This makes it a very transparent baseline for the singular multivariate branch:

• the target variable remains explicit

• the auxiliary variables are declared in the formula

• the analyst can read the structural assumption directly from the model

The most common usage patterns are:

• provide a full formula such as y ~ x1 + x2

• omit the formula and let the model regress y on all auxiliary variables

The target variable is forecast from the synchronized auxiliary variables. When future auxiliary values are not known, they can be generated by the univariate models supplied in models_x.

Value

A ts_lm_mv object inheriting from ts_reg_mv.

References

• Montgomery DC, Peck EA, Vining GG (2021). Introduction to Linear Regression Analysis. Wiley.

Examples

data(tsd)
x1 <- c(tsd$y[-1], tail(tsd$y, 1))
x2 <- stats::filter(tsd$y, rep(1/3, 3), sides = 1)
x2[is.na(x2)] <- tsd$y[is.na(x2)]

mv <- ts_data_mv(data.frame(y = tsd$y, x1 = x1, x2 = as.numeric(x2)), y = "y")
samp <- ts_sample(mv, test_size = 5)

model <- ts_lm_mv(
 models_x = list(x1 = ts_arima(), x2 = ts_arima()),
 formula = y ~ x1 + x2
)
model <- daltoolbox::fit(model, samp$train)
predict(model, steps_ahead = 5)

MLP

Description

Create a time series prediction object based on a Multilayer Perceptron (MLP) regressor.

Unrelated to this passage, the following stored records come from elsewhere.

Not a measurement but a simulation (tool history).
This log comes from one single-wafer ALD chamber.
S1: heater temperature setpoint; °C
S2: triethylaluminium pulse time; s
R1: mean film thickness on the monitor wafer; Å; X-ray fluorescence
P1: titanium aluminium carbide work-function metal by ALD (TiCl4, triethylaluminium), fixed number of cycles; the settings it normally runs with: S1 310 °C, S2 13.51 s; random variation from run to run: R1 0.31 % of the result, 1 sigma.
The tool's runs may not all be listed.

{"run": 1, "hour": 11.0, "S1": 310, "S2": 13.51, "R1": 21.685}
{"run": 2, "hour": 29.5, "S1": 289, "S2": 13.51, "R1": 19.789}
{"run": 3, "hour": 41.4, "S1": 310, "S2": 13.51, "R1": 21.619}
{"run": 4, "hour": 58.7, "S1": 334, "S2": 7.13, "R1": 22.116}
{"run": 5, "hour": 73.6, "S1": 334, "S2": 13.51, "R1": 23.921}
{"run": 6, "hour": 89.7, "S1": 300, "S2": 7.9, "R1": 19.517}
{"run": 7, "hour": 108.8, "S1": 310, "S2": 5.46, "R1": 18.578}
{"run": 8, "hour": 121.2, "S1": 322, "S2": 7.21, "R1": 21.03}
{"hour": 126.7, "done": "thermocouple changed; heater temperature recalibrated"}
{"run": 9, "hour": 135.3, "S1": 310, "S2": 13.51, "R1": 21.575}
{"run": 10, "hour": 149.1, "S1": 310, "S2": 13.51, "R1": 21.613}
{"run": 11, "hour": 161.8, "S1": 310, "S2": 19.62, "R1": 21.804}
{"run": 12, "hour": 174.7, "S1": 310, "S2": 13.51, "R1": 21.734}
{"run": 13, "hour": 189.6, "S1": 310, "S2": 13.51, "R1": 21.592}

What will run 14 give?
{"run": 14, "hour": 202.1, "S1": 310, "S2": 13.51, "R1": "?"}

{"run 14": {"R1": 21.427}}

It wraps the nnet package to train a single-hidden-layer neural network on sliding-window inputs. Use ts_regsw utilities to project inputs/outputs.

Usage

ts_mlp(
  preprocess = NA,
  input_size = NA,
  input_map = ts_lagmap(),
  size = NA,
  decay = 0.01,
  maxit = 1000
)

Arguments

Details

The MLP is a universal function approximator capable of learning non-linear mappings from lagged inputs to next-step values. For stability, consider normalizing inputs (e.g., ts_norm_gminmax()). Hidden size and weight decay control capacity and regularization respectively.

Value

A ts_mlp object (S3) inheriting from ts_regsw.

References

• D. E. Rumelhart, G. E. Hinton, and R. J. Williams (1986). Learning representations by back-propagating errors. Nature 323, 533–536.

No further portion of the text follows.